They don’t want to buy a Dunkin Donuts Chocolate Donut and a cup of filter coffee, they want a brioche with a double soy chai late with a twist of lemon made specially for them by their own tattooed barista with multiple body piercings in a funky cafe with long beards and fixies out the front.
The consumer is moving to customisation, special, something that is personalised to their needs, they are increasingly rejecting the corporate franchise and their bland offerings.
E-commerce, Channel Cost Pressures & Disintermediation Will Kill The Product Franchise
Back in the day Franchise systems were a good way to help a new entrepreneur operate a business when they had little experience with building and designing the business processes needed to create leads and provide a service or product to their customers.

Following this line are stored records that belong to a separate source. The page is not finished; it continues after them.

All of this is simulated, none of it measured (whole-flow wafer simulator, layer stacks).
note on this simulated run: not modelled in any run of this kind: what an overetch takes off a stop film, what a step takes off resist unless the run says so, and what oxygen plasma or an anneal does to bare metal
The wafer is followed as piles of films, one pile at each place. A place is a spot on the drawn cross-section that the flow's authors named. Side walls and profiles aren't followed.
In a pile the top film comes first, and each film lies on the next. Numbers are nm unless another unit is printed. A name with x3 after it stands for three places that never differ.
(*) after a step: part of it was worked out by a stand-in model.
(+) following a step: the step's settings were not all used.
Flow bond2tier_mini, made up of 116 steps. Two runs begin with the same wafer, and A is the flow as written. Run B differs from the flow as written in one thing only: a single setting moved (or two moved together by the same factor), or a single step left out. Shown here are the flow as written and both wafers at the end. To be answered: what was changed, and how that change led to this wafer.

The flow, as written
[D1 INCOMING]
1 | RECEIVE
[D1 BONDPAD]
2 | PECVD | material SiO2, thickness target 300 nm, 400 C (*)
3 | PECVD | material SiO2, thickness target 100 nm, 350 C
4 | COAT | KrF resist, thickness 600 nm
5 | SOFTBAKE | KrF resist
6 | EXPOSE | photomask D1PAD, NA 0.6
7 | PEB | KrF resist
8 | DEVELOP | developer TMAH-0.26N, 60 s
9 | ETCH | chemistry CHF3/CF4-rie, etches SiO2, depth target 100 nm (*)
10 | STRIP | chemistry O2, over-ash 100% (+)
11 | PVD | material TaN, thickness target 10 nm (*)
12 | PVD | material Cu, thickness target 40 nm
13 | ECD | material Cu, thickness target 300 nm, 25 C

For product based businesses, they provided an efficient local method of introducing new products to the market and providing support.
With companies like Amazon selling so many brands directly and logistics developed to the point in most Western countries (and definitely China) you can have anything delivered within a day, where does the local product franchise supplier fit?
E-commerce sites and platforms will kill the small local franchise provider of generic or branded product and its only a matter of time.
The first signs are when the franchise product manufacturer starts to sell some of their product directly claiming “thats what the market wants”. (during 20 years of channel sales experience I saw this backflip from every channel vendor I have been involved with in some cases numerous times).
Relentless pressure from the best e-commerce companies in the business like Amazon will kill all but the hardened competitor with niche expertise or a local advantage.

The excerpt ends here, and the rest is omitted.